Time for Our Leaders to Act
By Ralph Nader, Washington, DC

Two leaders—one the Secretary of Defense and the other the president of the U.S. Chamber of Commerce —need to put their fortitude behind their recent acknowledgments of major problems in their domains.

Donald Rumsfeld, who was a class ahead of me at Princeton and vibrating with energy even then, has been reported in the press to have said that "we are not spending our tax dollars wisely." He was referring to the military budget. Official studies, reports and public hearings over the past 35 years have documented the huge waste in the Pentagon, driven by bureaucracy, inter-service rivalries and, above all, the outside corporate military weapons industry that places its executives in high positions at the Defense Department as a matter of bipartisan routine.

In addition to mounds of studies that could reach part way to the moon, the mainstream media has reported ad infinitum on waste, fraud and redundancy costing hundreds of billions of defense dollars. Almost no enduring changes or reforms have occurred as a result. It takes someone in charge, with high public acclaim, to get matters of structural frugality and efficiency under way. That man is Rumsfeld.

The problem is that President Bush has just demanded of Congress another $48 billion in defense programs on top of the roughly $331 billion already allocated to the Pentagon. This budget never gets squeezed of its waste; it just gets piled on like the layers of Pompeii. And the pile after September 11 is immense. As Senator Robert Byrd (D-WV)—a longtime, self-described hawk—has declared, this increase in military spending will come at the expense of important and serious domestic programs, including health and safety.

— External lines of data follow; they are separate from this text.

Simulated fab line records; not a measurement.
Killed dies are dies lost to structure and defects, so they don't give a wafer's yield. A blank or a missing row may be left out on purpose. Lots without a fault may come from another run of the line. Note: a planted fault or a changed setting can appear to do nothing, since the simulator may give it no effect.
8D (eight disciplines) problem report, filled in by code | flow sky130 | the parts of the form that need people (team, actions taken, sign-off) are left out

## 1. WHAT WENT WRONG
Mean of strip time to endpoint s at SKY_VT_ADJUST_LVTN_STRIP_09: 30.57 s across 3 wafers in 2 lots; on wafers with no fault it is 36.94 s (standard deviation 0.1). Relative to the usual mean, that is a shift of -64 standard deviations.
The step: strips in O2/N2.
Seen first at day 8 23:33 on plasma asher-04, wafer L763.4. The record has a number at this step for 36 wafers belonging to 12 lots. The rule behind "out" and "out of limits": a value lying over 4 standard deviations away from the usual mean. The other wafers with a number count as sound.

Rumsfeld is now a television media star, given both his almost daily press briefings and an adoring covey of reporters. If the experienced Rumsfeld, on his second tour as Secretary of Defense, cannot step up to this challenge of reform and respect for taxpayer dollars being wasted, stolen or defrauded, no one in his position can. He’ll have to take on the "military-industrial complex," in President Eisenhower’s words, by demonstrating that a wasteful defense weakens our country.

Thomas J. Donohue heads the sprawling U.S. Chamber of Commerce. Last month, at a television studio, he said off-camera that Enron executives "are thieves" and that he threw the company out of the Chamber. But where has he been, since taking the helm at the Chamber more than three years ago, on the corporate crime wave reported regularly by the Wall Street Journal, New York Times, Washington Post, 60 Minutes, Barron’s Financial Weekly and other major publications?

There’s been nary a peep from the Chamber condemning very bad business practices that, unprosecuted or unregulated, drive out honest business practices. Its energies are directed toward reducing or jettisoning the federal cops on the corporate crime, fraud and abuse beats. The Chamber lobbied incessantly to erase law and order with a deregulatory brush.

As a supermarket of thievery, greed and power, Enron’s practices are, as conservative commentator George Will put it recently, "a systemic crisis of capitalism in this country." Enron just had more tentacles and drooling jowls as its executives inflated earnings, sold out high, and left its workers, pension-holders and investors with a bankrupt corporation. Mr. Donohue needs to publicly denounce these practices and accounting shenanigans in a major statement and support corporate crime reform in Congress with adequate prosecutorial authority and budgets for a change.

The budgets on commercial crime enforcement are tiny in the various agencies covering major areas of consumer, worker, environmental, investor and taxpayer protections. One year’s budget on the failed war on drugs towers immensely above all the many years of corporate violations budgets put together.

So, "law and order" says to the feisty Tom Donohue, boldly proclaim that you and the Chamber are supporting the efforts of the federal police (with their Congressional backers) to pursue, prosecute and convict the corporate criminals in our economy. All you would need is a robust clip file, over the past ten years, from the business press to make your case before your membership.